- International crude oil prices fell sharply after OPEC+ kept production steady for March
- Brent crude dropped over 4% to just above $66 per barrel during Asian trading hours
- US-Iran tensions eased as Trump signaled hope for a deal despite naval deployments
International crude oil prices fell sharply on Monday, retreating from multi-month highs, after the OPEC+ ratified plans to keep production steady in March and tensions seemingly eased between the United States and Iran. Brent, the global benchmark, dropped more than 4% to just above $66 per barrel, while the West Texas Intermediate (WTI) fell below $63 during Asian trading hours.
In India, shares of most oil marketing companies traded higher in early trading. Mangalore Refinery and Petrochemicals Ltd. jumped over 5% while Chennai Petroleum Corp. and Hindustan Petroleum Corp. gained more than 2%.
President Donald Trump on Sunday expressed hope that Washington could strike a deal with Iran, even as he moved significant naval assets closer to the country, escalating pressure amid rising rhetoric from Tehran. He said on Saturday that Iran was “seriously talking” with the US, shortly after Iran indicated that arrangements for talks were progressing. This marked a shift from last month's heightened tensions, when Trump repeatedly threatened military action over Iran's crackdown on nationwide protests, while Tehran also warned of retaliation.

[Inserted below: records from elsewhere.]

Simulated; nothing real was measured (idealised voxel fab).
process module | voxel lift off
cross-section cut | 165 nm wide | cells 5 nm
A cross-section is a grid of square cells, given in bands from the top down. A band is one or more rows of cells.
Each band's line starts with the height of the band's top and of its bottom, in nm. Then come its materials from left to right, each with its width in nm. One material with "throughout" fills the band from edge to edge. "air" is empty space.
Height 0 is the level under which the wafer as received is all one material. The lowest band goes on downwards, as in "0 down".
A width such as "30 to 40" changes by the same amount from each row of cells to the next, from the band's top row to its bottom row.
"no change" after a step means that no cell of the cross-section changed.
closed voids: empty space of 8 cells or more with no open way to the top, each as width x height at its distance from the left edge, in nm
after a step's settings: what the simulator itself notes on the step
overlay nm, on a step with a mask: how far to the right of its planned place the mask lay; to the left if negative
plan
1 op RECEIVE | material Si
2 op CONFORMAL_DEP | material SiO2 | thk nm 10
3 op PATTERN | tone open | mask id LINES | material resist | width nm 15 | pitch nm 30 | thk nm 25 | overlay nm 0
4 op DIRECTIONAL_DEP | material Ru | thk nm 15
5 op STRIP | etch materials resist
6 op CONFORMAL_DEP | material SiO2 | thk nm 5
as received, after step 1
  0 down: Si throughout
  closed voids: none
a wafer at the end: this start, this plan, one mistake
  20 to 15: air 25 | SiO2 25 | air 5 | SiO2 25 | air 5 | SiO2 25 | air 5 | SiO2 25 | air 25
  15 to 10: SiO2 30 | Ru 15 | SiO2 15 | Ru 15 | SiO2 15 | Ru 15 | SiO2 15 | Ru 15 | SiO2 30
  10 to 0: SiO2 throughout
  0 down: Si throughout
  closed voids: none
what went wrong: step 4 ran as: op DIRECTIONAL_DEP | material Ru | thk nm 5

Those exchanges had helped drive oil prices sharply higher in January on fears of supply disruptions in the region. Brent crude gained 16% for the month and went past $72 at one point. Adding to signs of de-escalation, reports suggested that Iran's Revolutionary Guards' naval forces have no plans to conduct live-fire exercises in the Strait of Hormuz, a vital global oil route.
On Sunday, the OPEC+ cartel of producers ratified plans to keep production steady in March — the last part of a three-month supply freeze. The Organization of the Petroleum Exporting Countries and its partners often respond cautiously to escalating geopolitical risks, typically waiting for changes in actual supplies before acting.
The International Energy Agency projects a record glut in global oil markets as demand growth slows while continues to swell in OPEC's rivals, such as the US, Brazil, Canada and Guyana.